The current box would have originally contained a shallow tray to hold ink stones. Hot water or ashes of hot coal would have been placed within the box below the tray in order to keep the ink stones warm, preventing the ink from freezing during the cold winters.

Palace records show that this box was made for the Qianlong Emperor by the enamel workshop at Zaobanchu in the Hall of Mental Cultivation. One entry in the records in particular recounts the entire manufacturing process of this box from initial design to final approval by the Emperor. It records that in the 39th year and 12th month of the Qianlong reign (corresponding to 1774), the enamel workshop first presented a sample of an inkstone warmer to the Qianlong Emperor. Throughout the next two months the Emperor issued several orders for the adjustment of size of the box and that the box should be made in cloisonné enamel. He also made specific instructions for the four sides of the box to be decorated with front-facing dragons instead of leaping dragons, and the four sides of the cover to be decorated with Indian lotus scrolls, as in the case of the current box. From this detailed record the current box was undoubtedly made in accordance to the wish of the Qianlong Emperor.

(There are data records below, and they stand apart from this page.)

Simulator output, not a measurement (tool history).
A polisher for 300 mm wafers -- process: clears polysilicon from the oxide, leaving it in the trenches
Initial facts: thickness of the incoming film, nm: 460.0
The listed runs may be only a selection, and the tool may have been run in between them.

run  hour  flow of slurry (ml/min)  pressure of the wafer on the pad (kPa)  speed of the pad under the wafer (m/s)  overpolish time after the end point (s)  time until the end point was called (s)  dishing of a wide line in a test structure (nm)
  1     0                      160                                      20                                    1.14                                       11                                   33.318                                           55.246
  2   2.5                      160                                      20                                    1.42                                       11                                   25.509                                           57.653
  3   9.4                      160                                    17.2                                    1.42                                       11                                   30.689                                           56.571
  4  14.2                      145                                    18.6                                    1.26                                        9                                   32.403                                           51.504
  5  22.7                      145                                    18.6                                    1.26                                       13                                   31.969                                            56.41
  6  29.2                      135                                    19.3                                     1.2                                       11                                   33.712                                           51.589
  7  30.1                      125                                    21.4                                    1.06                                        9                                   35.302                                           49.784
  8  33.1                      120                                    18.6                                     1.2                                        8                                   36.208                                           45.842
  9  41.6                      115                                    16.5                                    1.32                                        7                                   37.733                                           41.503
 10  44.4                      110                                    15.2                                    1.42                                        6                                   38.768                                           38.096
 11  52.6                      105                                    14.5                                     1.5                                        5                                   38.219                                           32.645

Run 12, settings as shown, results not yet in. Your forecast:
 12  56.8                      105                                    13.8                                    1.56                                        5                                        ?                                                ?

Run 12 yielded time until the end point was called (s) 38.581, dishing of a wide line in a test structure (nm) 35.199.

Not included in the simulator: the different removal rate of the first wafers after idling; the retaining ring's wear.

There are identical examples in the Palace Museum, Beijing and the National Palace Museum, Taipei, although both of these have their original shallow trays holding the ink stones. The warmer belongs to an original set of cloisonné enamel stationery comprising the brush rack, water receptacle and ink stand. The Beijing example is illustrated in Gold, Silver, Glass, Enamels, Zhongguo meishu quanji, vol. 10, Beijing, 1987, pl.333; and Enamels 3: Cloisonne in the Qing Dynasty (1644-1911), Compendium of Collections in the Palace Museum, Beijing, 2011, pl. 48 (fig. 1). The Taipei example, together with the complete set of stationery, are illustrated in Enamel Ware in the Ming and Ch'ing Dynasties, Taipei, 1999, pl. 53.

Compare also to a Qianlong-marked cloisonné enamel fangding formerly in the Mandel Collection, sold at Christie's Hong Kong, 30 May 2012, lot 3908. The cover of the Mandel censer is decorated with four front-facing dragons amidst dense ruyi clouds above cresting waves issuing auspicious treasures, in a similar style as the dragons on the current warmer.